Aptly enough, the Chatterjee article enacts what it advocates: switching perspectives on colonialism (with a confidence in its agency to do so that we don’t see in Achebe and Fanon) in order to gain new insights into how our perceived reality is dictated by subjective cognitive frameworks.
One such schema is ideology. Chatterjee demonstrates how the meaning of ‘-isms’ – he mainly mentions three: imperialism, capitalism, modernity – can morph according to who defines them. Chatterjee has an invested interest in how these three relate to each other because he writes from the framework of Indian nationalism himself: for example, defining imperialism in terms of capitalism rather than civilizing/power terms calls to mind the Leninist definition of imperialism as “the highest stage of capitalism”. The subsequent implication that history progresses in stages (as Marxists argue) strengthens the claim that colonialism is but one stage in India’s history. Frameworks, therefore, shape thought and reality. In Shooting an Elephant, colonial rule manifests itself in frameworks of colonial difference: reference is made to a “Dravidian coolie”, which alludes to (outdated) 19th-century anthropology’s method of classifying race by language families; the narrator’s actions are made “legally…right” by British-imposed law.

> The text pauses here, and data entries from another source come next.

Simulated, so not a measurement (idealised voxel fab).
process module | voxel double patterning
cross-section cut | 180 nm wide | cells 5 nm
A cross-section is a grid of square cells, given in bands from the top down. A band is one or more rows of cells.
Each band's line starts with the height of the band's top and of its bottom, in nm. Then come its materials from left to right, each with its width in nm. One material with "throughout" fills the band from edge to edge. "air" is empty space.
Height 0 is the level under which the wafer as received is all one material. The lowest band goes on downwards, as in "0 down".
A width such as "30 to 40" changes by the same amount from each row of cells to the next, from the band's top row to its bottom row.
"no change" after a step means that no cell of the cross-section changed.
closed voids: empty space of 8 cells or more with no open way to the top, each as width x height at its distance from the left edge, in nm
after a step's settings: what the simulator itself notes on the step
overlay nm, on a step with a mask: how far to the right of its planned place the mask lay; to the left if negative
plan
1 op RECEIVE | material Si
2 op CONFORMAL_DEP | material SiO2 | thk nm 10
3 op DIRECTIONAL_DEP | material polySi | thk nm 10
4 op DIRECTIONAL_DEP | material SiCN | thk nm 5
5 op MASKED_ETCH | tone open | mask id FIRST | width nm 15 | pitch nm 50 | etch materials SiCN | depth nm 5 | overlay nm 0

However, Chatterjee works on the assumption that one has the power to change one’s framework. Shooting problematises this: cognitive frameworks can be deeply ingrained and might clash. The narrator (like Orwell himself) feels conflicted because he tries to espouse a liberal, anti-imperialist stance but his identity schema as a British officer simultaneously implicates certain views of the colonial subject. There is also the question of how liberating switching frameworks can really be – nationalism and Chatterjee’s conception of indigenous history all seem to fit Western epistemological moulds.
And while Chatterjee and Orwell work in counterpoint showing how frameworks can help shape/ossify reality, there still seems to be something lacking – maybe because language itself is a framework of sorts. Orwell said that “good prose is like a windowpane”, but ultimately a barrier of glass remains, separating window-frame from messy reality.